Unicode encoding error when writing to a file

advertisements

I know that this is an ever presenting problem when working with Python 2.x. I'm currently working with Python 2.7. The text content that I'm wanting to output to a tab delimited text file is being pulled from a Sql Server 2012 database table that is by has the Server Collation set to SQL_Latin1_General_CP1_CI_AS.

The exception I get tends to vary a little, but essentially is : UnicodeDecodeError: 'ascii' codec can't decode byte 0xa0 in position 57: ordinal not in range(128)

or UnicodeDecodeError: 'ascii' codec can't decode byte 0xe2 in position 308: ordinal not in range(128)

Now here is what I typically turn to, but still result in an error:

from kitchen.text.converters import getwriter
with open("output.txt", 'a') as myfile:
    #content processing done here
    #title is text pulled directly from database
    #just_text is content pulled from raw html inserted into beautiful soup
    #    and using its .get_text() to just retrieve the text content
    UTF8Writer = getwriter('utf8')
    myfile = UTF8Writer(myfile)
    myfile.write(text + '\t' + just_text)

I have also tried:

# also performed for just_text and still resulting in exceptions
title = title.encode('utf-8')

and

title = title.decode('latin-1')
title = title.encode('utf-8')

and

title = unicode(title, 'latin-1')

I have also replaced the with open() with:

with codecs.open("codingOutput.txt", mode='a', encoding='utf-8') as myfile:

I'm not sure what it is that I'm doing wrong, or forgetting to do. I have also swapped the encode with decode just in case I've been doing the encoding/decoding backwards. with no success.
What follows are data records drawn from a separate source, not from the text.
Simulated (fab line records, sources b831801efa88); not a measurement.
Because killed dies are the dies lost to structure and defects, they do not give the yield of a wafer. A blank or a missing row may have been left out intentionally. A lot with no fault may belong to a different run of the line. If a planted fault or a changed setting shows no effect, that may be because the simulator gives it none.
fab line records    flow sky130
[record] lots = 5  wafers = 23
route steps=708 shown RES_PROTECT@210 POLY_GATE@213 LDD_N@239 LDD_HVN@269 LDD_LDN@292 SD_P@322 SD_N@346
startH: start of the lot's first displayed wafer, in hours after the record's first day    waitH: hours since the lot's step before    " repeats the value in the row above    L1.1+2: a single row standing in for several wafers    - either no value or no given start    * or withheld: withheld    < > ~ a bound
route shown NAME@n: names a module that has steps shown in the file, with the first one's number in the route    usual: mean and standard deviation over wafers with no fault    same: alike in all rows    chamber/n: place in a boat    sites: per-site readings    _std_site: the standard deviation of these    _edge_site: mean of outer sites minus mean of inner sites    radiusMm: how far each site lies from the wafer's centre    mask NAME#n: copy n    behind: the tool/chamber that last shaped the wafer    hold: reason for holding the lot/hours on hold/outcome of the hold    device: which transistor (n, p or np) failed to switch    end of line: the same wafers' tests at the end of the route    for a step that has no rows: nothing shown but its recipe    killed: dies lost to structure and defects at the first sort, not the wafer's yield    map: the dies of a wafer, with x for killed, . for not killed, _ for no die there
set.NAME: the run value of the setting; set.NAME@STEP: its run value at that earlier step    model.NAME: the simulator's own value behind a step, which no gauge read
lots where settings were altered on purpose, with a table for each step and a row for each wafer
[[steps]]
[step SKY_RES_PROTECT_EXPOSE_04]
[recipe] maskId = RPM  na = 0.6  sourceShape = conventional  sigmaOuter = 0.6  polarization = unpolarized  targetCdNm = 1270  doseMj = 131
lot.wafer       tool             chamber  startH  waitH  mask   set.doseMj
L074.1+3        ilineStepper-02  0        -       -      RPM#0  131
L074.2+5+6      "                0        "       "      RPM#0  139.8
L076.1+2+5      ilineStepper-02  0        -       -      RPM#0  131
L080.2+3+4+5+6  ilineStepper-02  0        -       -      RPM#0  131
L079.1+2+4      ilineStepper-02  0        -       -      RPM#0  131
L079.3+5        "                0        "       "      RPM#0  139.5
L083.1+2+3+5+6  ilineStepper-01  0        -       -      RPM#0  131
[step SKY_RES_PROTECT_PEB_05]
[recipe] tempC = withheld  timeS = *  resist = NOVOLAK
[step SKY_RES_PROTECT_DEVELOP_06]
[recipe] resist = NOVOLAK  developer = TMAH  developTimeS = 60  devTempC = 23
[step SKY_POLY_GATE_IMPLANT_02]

any help would be greatly appreciated.

Update

I have added print repr(title) and print repr(just_text) and both when I first retrieved title from the database and when performing the .get_text(). Not sure how much this helps but....

for title I get: <type 'str'> for just_text I get: <type 'unicode'>

Errors

These are errors I'm getting from the content pulled from the BeautifulSoup Summary() function.

C:\Python27\lib\site-packages\bs4\dammit.py:269: UnicodeWarning: Unicode equal comparison failed to convert both arguments to Unicode - interpreting them as being unequal
  if (len(data) >= 4) and (data[:2] == b'\xfe\xff') \
C:\Python27\lib\site-packages\bs4\dammit.py:273: UnicodeWarning: Unicode equal comparison failed to convert both arguments to Unicode - interpreting them as being unequal
  elif (len(data) >= 4) and (data[:2] == b'\xff\xfe') \
C:\Python27\lib\site-packages\bs4\dammit.py:277: UnicodeWarning: Unicode equal comparison failed to convert both arguments to Unicode - interpreting them as being unequal
  elif data[:3] == b'\xef\xbb\xbf':
C:\Python27\lib\site-packages\bs4\dammit.py:280: UnicodeWarning: Unicode equal comparison failed to convert both arguments to Unicode - interpreting them as being unequal
  elif data[:4] == b'\x00\x00\xfe\xff':
C:\Python27\lib\site-packages\bs4\dammit.py:283: UnicodeWarning: Unicode equal comparison failed to convert both arguments to Unicode - interpreting them as being unequal
  elif data[:4] == b'\xff\xfe\x00\x00':

ValueError: Expected a bytes object, not a unicode object

The trace back portion is:

File <myfile>, line 39, in <module>
  summary_soup = BeautifulSoup(page_summary)
File "C:\Python27\lib\site-packages\bs4\__init__.py", line 193, in __init__
  self.builder.prepare_markup(markup, from_encoding)):
File "C:\Python27\lib\site-packages\bs4\builder\_lxml.py", line 99, in prepare_markup
  for encoding in detector.encodings:
File "C:\Python27\lib\site-packages\bs4\dammit.py", line 256, in encodings
  self.chardet_encoding = chardet_dammit(self.markup)
File "C:\Python27\lib\site-packages\bs4\dammit.py", line 31, in chardet_dammit
  return chardet.detect(s)['encoding']
File "C:\Python27\lib\site-packages\chardet\__init__.py", line 25, in detect
  raise ValueError('Expected a bytes object, not a unicode object')
ValueError: Expected a bytes object, not a unicode object


Here's some advice. Everything has an encoding. Your issue is just a matter of finding out the various encodings of the different portions, re-encoding them into a common format, and writing the result to a file.

I recommend choosing utf-8 as the output encoding.

f = open('output', 'w')
unistr = title.decode("latin-1") + "\t" + just_text
f.write(unistr.encode("utf-8"))

Beautiful soup's get_text returns python's unicode wrapper type. decode("latin-1") should get your database content into the unicode type, which is joined with the tab before writing bytes encoded in utf-8.